The President briefly mentioned Baltimore toward the end of his speech to Republicans, blaming Democrats for decay in inner cities across the country.

“We’re going to fight for the future of cities like Baltimore that have been destroyed by decades of failed and corrupt rule,” Trump said.

In his concluding remarks, Trump also addressed homelessness in inner cities, saying that his administration gave California notice earlier Thursday, adding, “We’re going to have to step in and do something about it.

“These are our great American cities and they’re an embarrassment, what the Democrats have let happen,” he continued.

When asked what his message is to the people of Baltimore, Trump said ahead of his speech that he looked “forward” to going to the city, but did not address the question further, instead turning attention to the Republican Party.

“I look forward to it. We’re going to be with Republican congressmen and I think it’s gonna be a very successful evening. We had a tremendous election on Tuesday,” the President said ahead of his departure from the White House Thursday evening.

Trump’s previous comments about Baltimore being unlivable sparked a weeks-long back-and-forth between Trump and Cummings, who oversees multiple investigations of Trump and top administration officials as House Oversight chairman.

Trump’s comments were swiftly condemned by Baltimore leaders, including Mayor Jack Young, as well as Maryland’s Republican governor, Larry Hogan.

But Trump’s White House staff and his campaign staff have all continued to defend what the President has said about the city. And in late July, Trump said he doesn’t regret criticizing politicians’ handling of the Baltimore and denied assertions that his critiques were racist.

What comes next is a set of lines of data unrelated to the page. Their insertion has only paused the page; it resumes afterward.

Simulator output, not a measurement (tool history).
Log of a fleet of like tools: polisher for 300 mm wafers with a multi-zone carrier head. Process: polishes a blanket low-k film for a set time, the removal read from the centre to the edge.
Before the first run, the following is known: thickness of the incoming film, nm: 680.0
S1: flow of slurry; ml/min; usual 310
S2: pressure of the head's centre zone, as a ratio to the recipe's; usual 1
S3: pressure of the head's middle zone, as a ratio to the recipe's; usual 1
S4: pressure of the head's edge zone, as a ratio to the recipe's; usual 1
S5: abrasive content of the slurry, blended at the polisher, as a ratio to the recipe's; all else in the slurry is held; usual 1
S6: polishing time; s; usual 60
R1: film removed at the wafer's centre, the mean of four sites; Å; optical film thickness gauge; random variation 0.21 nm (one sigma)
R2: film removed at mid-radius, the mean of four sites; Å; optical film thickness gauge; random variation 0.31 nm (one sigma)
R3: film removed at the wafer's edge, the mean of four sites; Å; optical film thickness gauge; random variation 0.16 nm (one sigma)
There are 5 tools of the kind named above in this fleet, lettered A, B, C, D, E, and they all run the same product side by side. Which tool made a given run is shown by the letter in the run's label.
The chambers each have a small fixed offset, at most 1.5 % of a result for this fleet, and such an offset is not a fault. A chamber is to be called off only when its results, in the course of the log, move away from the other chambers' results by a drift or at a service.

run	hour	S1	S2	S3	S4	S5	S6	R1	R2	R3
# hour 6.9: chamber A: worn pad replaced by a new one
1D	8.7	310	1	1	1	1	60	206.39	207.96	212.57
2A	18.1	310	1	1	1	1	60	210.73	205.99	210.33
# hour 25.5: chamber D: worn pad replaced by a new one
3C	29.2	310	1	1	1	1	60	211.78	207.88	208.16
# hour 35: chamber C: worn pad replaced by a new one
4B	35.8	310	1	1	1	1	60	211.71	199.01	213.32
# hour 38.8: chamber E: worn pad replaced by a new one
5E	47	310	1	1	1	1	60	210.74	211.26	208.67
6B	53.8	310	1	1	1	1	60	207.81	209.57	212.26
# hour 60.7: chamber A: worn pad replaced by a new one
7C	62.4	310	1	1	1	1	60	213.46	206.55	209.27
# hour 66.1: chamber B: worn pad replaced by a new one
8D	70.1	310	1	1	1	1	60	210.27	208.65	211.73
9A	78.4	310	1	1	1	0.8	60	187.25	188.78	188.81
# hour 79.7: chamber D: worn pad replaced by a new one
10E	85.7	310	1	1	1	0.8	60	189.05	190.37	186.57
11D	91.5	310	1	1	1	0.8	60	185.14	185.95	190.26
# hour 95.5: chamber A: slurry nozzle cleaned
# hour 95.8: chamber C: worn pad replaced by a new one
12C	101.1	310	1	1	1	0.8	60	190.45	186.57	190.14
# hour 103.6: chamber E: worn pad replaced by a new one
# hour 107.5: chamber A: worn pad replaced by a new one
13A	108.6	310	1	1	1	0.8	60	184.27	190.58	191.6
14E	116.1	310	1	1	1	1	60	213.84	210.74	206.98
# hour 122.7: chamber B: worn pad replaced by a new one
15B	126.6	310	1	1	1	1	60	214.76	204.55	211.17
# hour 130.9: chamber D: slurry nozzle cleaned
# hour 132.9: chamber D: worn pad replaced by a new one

Cummings told CNN’s Manu Raju that he hopes Trump enjoys his time in the city.

“I hope he has a pleasant visit. I hope he gets a chance to see quite a bit of Baltimore. It’s a beautiful city — a lot of hard working people,” Cummings said Thursday.

When Trump arrived at the retreat just outside of Cummings’ district in Baltimore, he was met by demonstrators protesting his policies at a park a block away from his speaking venue.